Carole Pluckrose leaves Arc and launches Jasmine Street!
This month we bid a fond farewell to Arc’s co-founder, who leaves the Company after almost thirty years as Artistic Director and CEO.
Having co-founded Arc with Clifford Oliver in 1984, Carole has now launched her brand new venture ‘Jasmine Street Creative Lab’, which, she says, “is a place and a space for new creative and intellectual capital and a laboratory for practice and collaboration with fellow artists, particularly theatre makers, visual artists, musicians and collaborators from other fields who are curious about working with artists on new ideas and initiatives”. Based at The Granary building, next to The Malthouse in Barking’s new Creative Industries Quarter, Jasmine Street is now open for exciting new collaborations and initiatives.

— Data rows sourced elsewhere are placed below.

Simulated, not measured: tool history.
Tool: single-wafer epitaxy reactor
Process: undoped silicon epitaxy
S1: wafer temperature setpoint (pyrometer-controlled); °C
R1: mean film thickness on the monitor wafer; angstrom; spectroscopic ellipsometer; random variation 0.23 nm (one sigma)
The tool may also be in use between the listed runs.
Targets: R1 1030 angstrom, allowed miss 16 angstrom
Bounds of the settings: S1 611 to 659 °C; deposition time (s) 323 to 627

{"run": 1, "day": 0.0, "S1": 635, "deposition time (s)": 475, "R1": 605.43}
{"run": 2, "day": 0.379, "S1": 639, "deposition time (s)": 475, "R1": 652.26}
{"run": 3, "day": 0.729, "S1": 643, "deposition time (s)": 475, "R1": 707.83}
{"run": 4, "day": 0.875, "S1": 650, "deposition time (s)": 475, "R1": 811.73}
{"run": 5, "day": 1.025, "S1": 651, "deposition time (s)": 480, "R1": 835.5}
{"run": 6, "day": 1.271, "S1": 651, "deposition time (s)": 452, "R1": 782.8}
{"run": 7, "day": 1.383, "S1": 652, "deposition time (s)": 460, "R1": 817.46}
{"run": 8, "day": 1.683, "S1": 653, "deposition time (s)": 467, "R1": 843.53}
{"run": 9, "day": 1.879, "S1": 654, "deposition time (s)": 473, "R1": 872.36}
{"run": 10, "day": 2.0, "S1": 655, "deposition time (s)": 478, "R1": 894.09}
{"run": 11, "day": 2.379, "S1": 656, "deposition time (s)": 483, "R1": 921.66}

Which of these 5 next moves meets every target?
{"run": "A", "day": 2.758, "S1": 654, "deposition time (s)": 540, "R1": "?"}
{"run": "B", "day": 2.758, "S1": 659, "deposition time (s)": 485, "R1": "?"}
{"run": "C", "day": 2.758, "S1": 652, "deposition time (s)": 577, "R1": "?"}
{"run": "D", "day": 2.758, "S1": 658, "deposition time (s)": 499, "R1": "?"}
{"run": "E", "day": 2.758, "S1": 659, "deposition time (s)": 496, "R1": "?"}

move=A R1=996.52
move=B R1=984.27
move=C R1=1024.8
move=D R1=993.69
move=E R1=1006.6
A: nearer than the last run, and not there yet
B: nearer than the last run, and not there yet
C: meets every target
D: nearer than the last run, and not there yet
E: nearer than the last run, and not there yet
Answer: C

We wish Carole every success with Jasmine Street and all future adventures!
You can keep up-to-date with Carole’s latest work by visiting her Blog at Blogspot, or contact her direct to develop new ideas together at jasminestreetlab@gmail.com
Read more about Carole’s departure from Arc this summer in The Barking & Dagenham Post, 6 June 2013
Carole’s biog
Carole trained as an actor at Exeter University and got her first job with Triple Action Theatre, touring internationally playing such roles as Molly Bloom in Ulysses and Mephistopheles in Faustus. She also spent six months with TAT in Poland, working with Grotowski’s company at the Teatr Laboratorium in Wroclaw. Carole’s early training had a bias towards physical theatre, with her greatest influencers, in addition to Grotowski, being Peter Brook, Eugenio Barba, Joan Littlewood and choreographer Pina Bausch.
Carole went on to work at the Theatre Royal Stratford with Actor’s Shop, developing her improvisation skills and naturalistic performance, before co-founding Arc with writer Clifford Oliver in 1984. Arc’s first new theatre piece was her solo performance, Fallen by Polly Teale, directed by Julia Bardsley, which won a Fringe First at the Edinburgh Festival in 1986 and went onto a London run and national tour. Carole’s second solo show was Candles in My Eyes by Mike English – the story of Pauline Cutting’s work as a doctor in war-torn Beirut.
Carole moved into directing in 1993 and directed most of Arc’s plays for the next twenty years. She has a passion for actor training and has developed her own method of working, which is actor-centred and focused on using the fluency of theatre process to uncover the layers of a text.